Shun Lee Cafe is conveniently located across the street from Lincoln Center. The black and white checkerboard dining room is decorated with images from the Chinese calendar. Terrific Dim Sum on rolling carts in constant motion and a variety of dishes in smaller portions completes the menu at Shun Lee Cafe. The main restaurant is located next door, but this restaurant is less expensive and equally as good. That is why it was chosen. We have eaten here twice before and everyone really liked it.
Shun Lee Cafe - 12:00 pm Sharp!
43 W. 65th Street/Lincoln Square
(between Broadway & Central Park West)
*** Please bring small bills (1's, 5's, 10's) to help facilitate payment.
We will be getting 4 checks, with 4 people on each check.Please do not only bring a $20 bill hoping for change, it doesn't work.
***We have to order right away since we need to be at the theater by 1:30pm
New York Public Library for the Performing Arts
Dorothy and Lewis B. Cullman Center
Bruno Walter Auditorium
40 Lincoln Center Plaza
HAPPY 120 BIRTHDAY, HAROLD LLOYD! THE "GLASSES" VARIATIONS
Harold Clayton Lloyd, Sr. (April 20, 1893 – March 8, 1971) was an American film actor and producer, most famous for his silent comedies.
Harold Lloyd ranks alongside Charlie Chaplin and Buster Keaton as one of the most popular and influential film comedians of the silent film era.

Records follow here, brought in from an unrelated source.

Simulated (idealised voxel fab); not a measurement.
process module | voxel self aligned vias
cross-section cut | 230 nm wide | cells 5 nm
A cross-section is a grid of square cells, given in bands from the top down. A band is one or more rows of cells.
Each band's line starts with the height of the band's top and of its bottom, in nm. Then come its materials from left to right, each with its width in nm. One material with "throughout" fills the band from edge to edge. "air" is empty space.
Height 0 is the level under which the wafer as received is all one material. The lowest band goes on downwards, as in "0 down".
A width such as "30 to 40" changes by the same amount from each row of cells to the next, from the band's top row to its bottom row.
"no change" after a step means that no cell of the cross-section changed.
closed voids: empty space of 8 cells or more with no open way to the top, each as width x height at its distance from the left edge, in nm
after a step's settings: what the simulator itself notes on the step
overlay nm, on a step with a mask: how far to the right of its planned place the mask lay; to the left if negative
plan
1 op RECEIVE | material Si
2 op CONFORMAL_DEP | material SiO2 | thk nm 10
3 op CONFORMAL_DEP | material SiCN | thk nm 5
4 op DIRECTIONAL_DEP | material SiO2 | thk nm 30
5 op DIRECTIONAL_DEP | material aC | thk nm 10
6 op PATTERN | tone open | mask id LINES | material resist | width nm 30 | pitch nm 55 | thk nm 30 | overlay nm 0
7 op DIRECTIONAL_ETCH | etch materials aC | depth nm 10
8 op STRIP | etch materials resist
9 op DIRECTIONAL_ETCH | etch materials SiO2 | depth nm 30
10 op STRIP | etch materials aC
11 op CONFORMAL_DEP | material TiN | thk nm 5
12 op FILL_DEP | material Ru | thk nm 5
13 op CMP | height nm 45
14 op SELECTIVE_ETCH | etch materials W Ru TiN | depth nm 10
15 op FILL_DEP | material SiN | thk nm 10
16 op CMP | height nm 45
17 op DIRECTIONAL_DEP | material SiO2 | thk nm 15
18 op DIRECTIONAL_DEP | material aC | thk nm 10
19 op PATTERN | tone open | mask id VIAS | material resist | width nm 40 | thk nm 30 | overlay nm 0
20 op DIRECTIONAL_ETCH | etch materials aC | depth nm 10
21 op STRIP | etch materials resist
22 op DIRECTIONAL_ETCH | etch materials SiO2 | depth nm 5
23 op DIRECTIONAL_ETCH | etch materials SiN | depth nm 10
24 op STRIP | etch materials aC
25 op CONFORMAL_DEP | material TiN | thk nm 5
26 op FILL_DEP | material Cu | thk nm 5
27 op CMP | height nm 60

Lloyd made nearly 200 comedy films, both silent and "talkies", between 1914 and 1947. He is best known for his "Glass" character, a resourceful, success-seeking go-getter who was perfectly in tune with 1920s era America.
His films frequently contained "thrill sequences" of extended chase scenes and daredevil physical feats, for which he is best remembered today. Lloyd hanging from the hands of a clock high above the street in Safety Last! (1923) is one of the most enduring images in all of cinema.
Lloyd did many of these dangerous stunts himself, despite having injured himself in August 1919 while doing publicity pictures for the Roach studio. An accident with a bomb mistaken as a prop resulted in the loss of the thumb and index finger of his right hand (the injury was disguised on future films with the use of a special prosthetic glove, though the glove often did not go by unnoticed).
Although Lloyd's individual films were not as commercially successful as Charlie Chaplin's on average, he was far more prolific (releasing twelve feature films in the 1920s while Chaplin released just three), and made more money overall ($15.7 million to Chaplin's $10.5 million).
Last year we went to the Silent Clowns Film Festival and had a wonderful time.
This time around they are celebrating Harold Lloyd's birthday by showcasing 2 of his classic films:
The Kid Brother (1927).
Directed by Ted Wilde. 80 minutes.
Why Pick On Me? (1918)
Directed by Gilbert Pratt. 10 minutes.
*Live musical accompaniment for all screenings by Ben Model
*The films begin at 2:30pm. A full auditorium is expected so we need to be on the line by 1:30pm the latest to be sure to secure our seats.
Hope you can join us for some funny silent films and a delicious lunch.
Subway (Check mta.info/weekender for updates)
Take R train to 42nd St-Times Square Station.
Transfer to #1 local train to 66th Street/Lincoln Center Station.
Walk 4 minutes to the restaurant.
Meetup Fee: $3.00 will collected at the restaurant to help defray the costs of maintaining the group. (Exact change please)
Perfume Allergy: Please refrain from wearing perfume. Thanks for understanding.